Susan Hattis Rolef
The Jerusalem Post (Opinion)
September 25, 2011 - 12:00am

Immediately after Palestinian Authority chairman Mahmoud Abbas (Abu Mazen) ended his long and tedious speech at the UN General Assembly last Friday, Foreign Minister Avigdor Lieberman described it in a Channel 10 interview as “extremely harsh incitement.”
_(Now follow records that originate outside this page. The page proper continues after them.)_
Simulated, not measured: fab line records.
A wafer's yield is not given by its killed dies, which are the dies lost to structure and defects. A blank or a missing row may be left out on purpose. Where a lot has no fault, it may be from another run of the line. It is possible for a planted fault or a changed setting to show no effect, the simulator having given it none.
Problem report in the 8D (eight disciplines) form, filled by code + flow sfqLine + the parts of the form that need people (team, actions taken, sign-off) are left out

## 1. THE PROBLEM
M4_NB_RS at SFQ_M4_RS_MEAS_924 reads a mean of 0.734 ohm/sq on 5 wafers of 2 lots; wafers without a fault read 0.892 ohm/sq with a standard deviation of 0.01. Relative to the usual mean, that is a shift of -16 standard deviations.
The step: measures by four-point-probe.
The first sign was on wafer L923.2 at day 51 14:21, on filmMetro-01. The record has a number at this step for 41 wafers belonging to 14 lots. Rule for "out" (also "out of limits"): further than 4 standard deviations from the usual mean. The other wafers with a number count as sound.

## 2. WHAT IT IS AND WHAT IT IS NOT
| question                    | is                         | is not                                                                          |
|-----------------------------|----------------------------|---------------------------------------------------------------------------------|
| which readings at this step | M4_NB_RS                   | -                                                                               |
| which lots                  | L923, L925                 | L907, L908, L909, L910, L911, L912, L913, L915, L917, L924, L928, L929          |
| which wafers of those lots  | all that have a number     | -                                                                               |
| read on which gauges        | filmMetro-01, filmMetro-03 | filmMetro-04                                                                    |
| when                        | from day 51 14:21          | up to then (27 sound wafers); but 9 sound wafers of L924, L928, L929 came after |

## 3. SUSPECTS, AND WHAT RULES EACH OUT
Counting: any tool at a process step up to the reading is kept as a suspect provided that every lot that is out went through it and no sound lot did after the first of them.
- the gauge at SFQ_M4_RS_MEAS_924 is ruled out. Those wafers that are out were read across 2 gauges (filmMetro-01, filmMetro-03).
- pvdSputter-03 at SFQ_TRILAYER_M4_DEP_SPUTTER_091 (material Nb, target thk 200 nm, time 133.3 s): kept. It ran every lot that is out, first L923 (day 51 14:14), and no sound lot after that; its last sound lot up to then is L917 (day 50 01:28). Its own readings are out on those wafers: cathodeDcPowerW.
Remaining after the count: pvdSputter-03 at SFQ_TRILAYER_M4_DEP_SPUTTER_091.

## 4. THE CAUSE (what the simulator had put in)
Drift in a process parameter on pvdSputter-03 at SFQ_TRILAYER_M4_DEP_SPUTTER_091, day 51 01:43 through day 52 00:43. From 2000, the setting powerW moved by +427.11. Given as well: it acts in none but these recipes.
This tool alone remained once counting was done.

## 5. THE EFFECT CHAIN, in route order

To say the least, Lieberman’s words were an exaggeration. Abbas’ speech was certainly not pleasant to Israeli ears, and it included numerous factual inaccuracies. However, a speech that contained paragraphs such as: “I am here to say on behalf of the Palestinian people and the Palestine Liberation Organization: We extend our hands to the Israeli government and the Israeli people for peacemaking. I say to them: Let us urgently build together a future for our children where they can enjoy freedom, security and prosperity. Let us build the bridges of dialogue instead of checkpoints and walls of separation, and build cooperative relations based on parity and equity between two neighboring states – Palestine and Israel – instead of policies of occupation, settlement, war and eliminating the other,” can hardly be termed incitement.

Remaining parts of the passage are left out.